Overview
- Pakistan’s Power Division on Tuesday ordered a 2.25-hour rolling shutdown during the 5pm–1am peak window under a “peak relief strategy,” with K-Electric and HESCO exempt and utilities told to publish feeder schedules and avoid unscheduled cuts.
- By Wednesday, complaints from Lahore and across Punjab described blackouts far longer than the plan, with urban areas facing three to four hours and many rural communities reporting six to sixteen hours that disrupted sleep, water pumping, and daily work.
- Power Division data on Wednesday put demand near 18,000 MW against 13,500 MW in supply, while one estimate cited a 6,500 MW deficit later in the day as hydropower fell after dark and the ministry apologized for “additional load management.”

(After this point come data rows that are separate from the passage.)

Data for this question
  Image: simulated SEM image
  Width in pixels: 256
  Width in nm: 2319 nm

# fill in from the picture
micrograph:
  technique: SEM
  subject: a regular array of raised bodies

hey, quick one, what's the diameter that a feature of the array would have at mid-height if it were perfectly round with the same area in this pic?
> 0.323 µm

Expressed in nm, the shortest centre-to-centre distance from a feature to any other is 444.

- Officials link the gap to low water releases that cut hydropower, scarce gas for RLNG plants after Qatar told Islamabad no LNG cargoes until May 9, and a furnace-oil price jump that has made backup generation far more expensive.
- To blunt price shocks, the government says it diverted 80 MMCFD of local gas to power plants and claims the strategy could avoid roughly Rs3 per unit in higher tariffs, though a smaller increase near Rs1.5 per unit remains likely if fuel costs stay high.